It was the liberal justices who were vociferous in their unwillingness to let Auer go without a fight, saying it was an essential component of judicial humility and deference to expertise.
“I want to parody it, but, I mean, this sounds like the greatest judicial power grab since Marbury versus Madison,” said Justice Stephen G. Breyer, referring to the 1803 decision that established the principle of judicial review of federal laws.
He added, to laughter: “Which I would say was correctly decided.”
What has changed since Scalia’s 1997 decision is a growing concern in conservative legal circles that what is called “Auer deference” and other doctrines like it give too much power to government agencies, who use it to the detriment of business, regulated industries and ordinary people.
Justice Clarence Thomas several years ago said Scalia once told him that Auer was a terrible decision. “You wrote it!” Thomas reminded him.
Paul W. Hughes, representing a military veteran who objected to a Department of Veterans Affairs decision regarding disability benefits but lost in federal court, told the justices they should overturn Auer and a case decided in 1945, Bowles v. Seminole Rock and Sand Co.
The decisions give too much power to agencies, which can change regulations without adequate public notice and comment, Hughes said.

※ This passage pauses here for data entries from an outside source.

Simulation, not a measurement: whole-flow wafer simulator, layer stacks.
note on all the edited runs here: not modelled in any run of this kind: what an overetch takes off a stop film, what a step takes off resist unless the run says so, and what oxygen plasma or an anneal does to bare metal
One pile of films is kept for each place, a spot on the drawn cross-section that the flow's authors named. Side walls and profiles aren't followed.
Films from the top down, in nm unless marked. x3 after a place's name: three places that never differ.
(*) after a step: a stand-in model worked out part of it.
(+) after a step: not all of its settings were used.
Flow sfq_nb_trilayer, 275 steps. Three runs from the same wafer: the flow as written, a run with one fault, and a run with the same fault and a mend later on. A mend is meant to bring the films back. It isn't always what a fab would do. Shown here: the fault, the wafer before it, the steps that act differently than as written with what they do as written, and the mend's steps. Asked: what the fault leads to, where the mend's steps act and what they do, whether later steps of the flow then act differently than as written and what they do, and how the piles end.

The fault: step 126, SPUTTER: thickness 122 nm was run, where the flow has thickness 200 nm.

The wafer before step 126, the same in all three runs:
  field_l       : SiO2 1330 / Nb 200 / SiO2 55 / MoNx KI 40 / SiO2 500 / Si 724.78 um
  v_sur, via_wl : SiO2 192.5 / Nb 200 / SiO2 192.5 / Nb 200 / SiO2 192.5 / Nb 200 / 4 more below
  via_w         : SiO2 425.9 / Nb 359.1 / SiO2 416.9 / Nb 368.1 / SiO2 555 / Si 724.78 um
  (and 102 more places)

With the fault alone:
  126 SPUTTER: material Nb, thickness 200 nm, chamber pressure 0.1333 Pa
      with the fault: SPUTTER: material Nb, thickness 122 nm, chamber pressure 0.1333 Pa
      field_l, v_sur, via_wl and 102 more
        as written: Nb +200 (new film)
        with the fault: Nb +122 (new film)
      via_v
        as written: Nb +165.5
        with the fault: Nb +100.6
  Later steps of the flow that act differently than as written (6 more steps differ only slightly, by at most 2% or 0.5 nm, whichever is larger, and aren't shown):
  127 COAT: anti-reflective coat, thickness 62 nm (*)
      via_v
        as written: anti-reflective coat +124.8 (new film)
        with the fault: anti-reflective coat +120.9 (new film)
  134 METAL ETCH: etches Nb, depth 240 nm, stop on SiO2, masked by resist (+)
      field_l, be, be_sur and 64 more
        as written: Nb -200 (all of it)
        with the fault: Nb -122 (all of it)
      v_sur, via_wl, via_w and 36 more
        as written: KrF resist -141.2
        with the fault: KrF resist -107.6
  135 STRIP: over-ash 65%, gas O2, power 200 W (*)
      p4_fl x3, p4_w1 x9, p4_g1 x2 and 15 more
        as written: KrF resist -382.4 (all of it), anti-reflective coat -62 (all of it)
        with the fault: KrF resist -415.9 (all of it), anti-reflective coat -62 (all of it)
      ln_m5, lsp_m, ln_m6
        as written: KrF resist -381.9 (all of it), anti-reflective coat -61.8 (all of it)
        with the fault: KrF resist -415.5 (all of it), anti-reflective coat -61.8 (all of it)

“That is not just some speed bump along the administrative process,” Hughes said. “This matters as a practical matter a great degree.”
Home builders and manufacturers are among those asking the court to get rid of Auer, saying that changes in administrations lead to shifts in how agencies interpret regulations and open them to new liability. Those rules can cover areas including workers’ tips and environmental standards.
“Given the breadth of federal regulations, virtually every business in America, large or small, has at least some portion of its work regulated by federal agencies,” said a brief filed by the U.S. Chamber of Commerce.
The liberal justices said safeguards already exist.
“We made it plain that Auer does not call for blind deference,” said Justice Ruth Bader Ginsburg. “The court must, first of all, agree that the regulation is, indeed, ambiguous and that the agency interpretation is a reasonable one.”
Justice Elena Kagan said the Auer decision’s underpinning “is an idea that judges are far less suited to make these kind of minute decisions of agency policy than agency decision-makers are.”
Justices on the left are on guard that the court’s conservative majority is trying to make it easier to overturn precedent. Kagan said that, usually, a precedent remains in place unless it is “so grievously wrong that we can’t stand to live with it anymore.”
There was no evidence of that here, she said, plus Congress has been free to step in ever since the decisions were made decades ago.
For once, the liberal justices were more aligned with the Trump administration’s solicitor general, Noel J. Francisco. He said the precedents should remain in place but judges should do more to employ standard review procedures and ensure the regulation in question was genuinely ambiguous.
Francisco’s biggest antagonist was Justice Neil M. Gorsuch, who in the past has said deference to agencies threatened the separation of powers.
“There are six elements of your test,” Gorsuch told Francisco. “We have to decide whether the regulation is ambiguous, whether the interpretation is reasonable, whether it’s consistent, whether it was made by someone at a high level, whether there was fair notice, and whether it was made by somebody with expertise.”
Is that “a recipe for stability and predictability in the law, or is that a recipe for the opposite?” Gorsuch asked.
The alternative, Francisco said, was having many district judges interpret the regulation, which would not be good for anyone, including the regulated parties.
Gorsuch responded: “ I must say I cast a skeptical eye when the government is worried about private reliance interests.”
Justice Samuel A. Alito Jr. noted that the word being dissected in veteran James L. Kisor’s case was “relevant” and wondered why a judge wasn’t just as capable of defining that as someone in the Department of Veterans Affairs.
Chief Justice John G. Roberts Jr. and Justice Brett M. Kavanaugh seemed to be exploring ways to alter Auer without explicitly overruling it.
The case is Kisor v. Wilkie.
Correction: An earlier version of this story mididentified Paul W. Hughes. It has been corrected.